Score matching, in brief

What you’ll learn

This is lesson 11 of Track 19 (Generative Models and Diffusion), and it cashes the score-function-escape observation from L10. By the end you will be able to write the explicit score-matching objective and identify the two reasons it does not scale (no access to ∇_x log p_data; Hyvärinen’s integration-by-parts trick gives an equivalent form but with a trace-of-Jacobian cost prohibitive in high dimensions), derive denoising score matching from the Gaussian conditional score and recognize the resulting noise-prediction MSE as the practical training objective, and see that the multi-noise-level extension (NCSN) is mathematically the diffusion training objective the next three lessons will build directly. The source curriculum is Stanford CS236 Lecture 13.

Where this fits

This is lesson 11 of 15, the second lesson of Phase 3 (energy-score-diffusion). It is the direct payoff of L10’s score-function-escape observation: L10 named the obstacle (the partition function blocks maximum likelihood), L11 names the escape (score matching bypasses Z entirely), and the L10-L11 arc forms a complete chapter on “why and how score-based modeling exists.” Lesson 12 opens the diffusion model in its Markov-chain (DDPM) formulation; lesson 13 covers training and sampling in practice with classifier-free guidance; lesson 14 returns to the score-matching view and makes the equivalence with diffusion explicit.

Before you start

Prerequisites: the previous lesson, Energy-based models, the partition-function problem, for the score-function-escape observation this lesson cashes. The L3 KL/cross-entropy machinery is reused implicitly. Math background: comfort with expectations, gradient vector calculus, and one calculus identity (the gradient of log N(x̃; μ, σ²I) with respect to x̃). No new probability concepts beyond what L10 introduced.

About the math

This lesson has more derivations than L10. The key results are: the explicit score-matching loss and its Hyvärinen 2005 equivalent (with the trace-of-Jacobian obstacle); the denoising score-matching loss derived from the Gaussian conditional score; and the worked 1D Gaussian example where explicit SM has a clean closed form. The math density is comparable to L8 (which derived the Wasserstein distance) but with the focus on score functions rather than transport distances.
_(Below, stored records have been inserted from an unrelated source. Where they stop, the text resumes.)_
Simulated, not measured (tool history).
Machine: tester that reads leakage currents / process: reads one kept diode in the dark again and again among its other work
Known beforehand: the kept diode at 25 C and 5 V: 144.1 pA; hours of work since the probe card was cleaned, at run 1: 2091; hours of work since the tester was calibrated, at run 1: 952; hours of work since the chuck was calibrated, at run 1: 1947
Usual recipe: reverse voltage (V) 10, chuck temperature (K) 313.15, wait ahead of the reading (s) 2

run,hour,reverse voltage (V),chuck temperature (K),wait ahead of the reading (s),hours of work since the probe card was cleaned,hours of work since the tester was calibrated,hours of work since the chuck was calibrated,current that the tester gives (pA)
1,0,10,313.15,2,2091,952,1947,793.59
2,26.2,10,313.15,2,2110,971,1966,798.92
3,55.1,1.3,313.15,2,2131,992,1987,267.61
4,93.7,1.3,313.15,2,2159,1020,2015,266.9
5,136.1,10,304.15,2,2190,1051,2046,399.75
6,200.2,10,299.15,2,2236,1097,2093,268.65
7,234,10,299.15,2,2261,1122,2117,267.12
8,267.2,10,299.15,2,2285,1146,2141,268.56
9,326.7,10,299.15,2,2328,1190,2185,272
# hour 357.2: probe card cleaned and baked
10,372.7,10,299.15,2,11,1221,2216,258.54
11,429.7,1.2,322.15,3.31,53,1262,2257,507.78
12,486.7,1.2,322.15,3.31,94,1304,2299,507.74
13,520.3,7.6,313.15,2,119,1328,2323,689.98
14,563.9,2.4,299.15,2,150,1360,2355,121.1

By the end, you’ll be able to

Write the explicit score-matching objective and explain why we cannot evaluate it directly (we don’t have ∇_x log p_data) and why Hyvärinen’s integration-by-parts trick doesn’t scale (trace-of-Jacobian cost in high dimensions)
Derive the denoising score matching objective from the Gaussian conditional score and explain why it scales (one forward + one backward pass per noised sample)
Recognize the conceptual identity that the score network IS a noise predictor (its output equals the negative scaled noise added)
Compute the explicit score-matching loss for a 1D Gaussian by hand and find the optimal model parameter
Describe the multi-noise-level extension (NCSN) and recognize it as the mathematical equivalent of the diffusion training objective derived from the Markov-chain perspective

Time and difficulty

Read time: about 14 minutes
Practice time: about 16 minutes (a six-question self-check, a 1D explicit score-matching computation finding the optimal parameter, a denoising-score-matching exercise on four worked individual examples, and flashcards)
Difficulty: standard (a Phase 3 lesson; two clean derivations, one new score-matching framework, no §6 watch since this is pure technique)